James Baker, J Street, and the Transformation of the Republican Party
The difference a quarter century makes
When Benjamin Netanyahu was visiting D.C. a few weeks ago, I wrote a my-how-things-have-changed post about the days when it was a Republican administration that found itself somewhat at odds with Israel. The president then was George H.W. Bush, and the secretary of state was James Baker, a diplomat of the realist school. For some details on their dealings with Israel, read the post.
As if to prove the point about how far the center of Republican opinion had moved, Baker himself was in the news this week. The New York Times reports:
The warnings trickled in soon after an announcement began circulating last month that James A. Baker III, the former diplomat who is now a foreign policy adviser to [potential presidential candidate] Jeb Bush, would be a featured speaker at a conference hosted by J Street, the liberal pro-Israel advocacy organization.
It could be problematic, conservative donors and Israel hawks told Mr. Bush's team, if Mr. Baker spoke at the event, according to three people briefed on the discussions….

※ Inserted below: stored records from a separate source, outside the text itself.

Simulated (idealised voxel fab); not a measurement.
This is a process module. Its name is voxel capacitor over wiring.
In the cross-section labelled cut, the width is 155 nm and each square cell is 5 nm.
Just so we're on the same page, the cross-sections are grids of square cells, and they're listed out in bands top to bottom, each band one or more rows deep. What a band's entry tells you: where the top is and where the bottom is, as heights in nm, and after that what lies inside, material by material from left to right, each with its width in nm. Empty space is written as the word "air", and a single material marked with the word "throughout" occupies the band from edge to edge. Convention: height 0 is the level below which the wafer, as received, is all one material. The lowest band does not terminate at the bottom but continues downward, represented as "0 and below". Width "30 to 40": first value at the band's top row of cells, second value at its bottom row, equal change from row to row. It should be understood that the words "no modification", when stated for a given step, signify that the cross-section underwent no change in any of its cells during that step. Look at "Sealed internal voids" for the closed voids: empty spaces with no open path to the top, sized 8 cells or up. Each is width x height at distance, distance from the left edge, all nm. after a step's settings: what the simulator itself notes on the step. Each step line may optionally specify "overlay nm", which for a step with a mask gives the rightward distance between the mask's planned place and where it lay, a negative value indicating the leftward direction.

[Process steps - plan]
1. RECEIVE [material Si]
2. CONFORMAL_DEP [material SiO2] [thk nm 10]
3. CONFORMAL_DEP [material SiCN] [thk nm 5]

Sheldon Adelson, the billionaire casino mogul and a powerful donor to Republican "super PACs," is among those who have expressed concerns to Mr. Bush's friends and allies, several of them said. Mr. Adelson is said to be incensed over Mr. Baker's comments and the lack of pressure put on him by the Bush team before his address—a significant concern, given that Mr. Adelson has the resources to pour tens of millions of dollars into the Republican presidential primary.
You can read the rest here. But the upshot is that Jeb Bush's association with James Baker is starting to spark the sort of Republican reaction ordinarily reserved for an association with Bill Ayers. In the GOP of 2015, the old Bush/Baker approach to Middle Eastern policy is being treated like a tainted foreign import.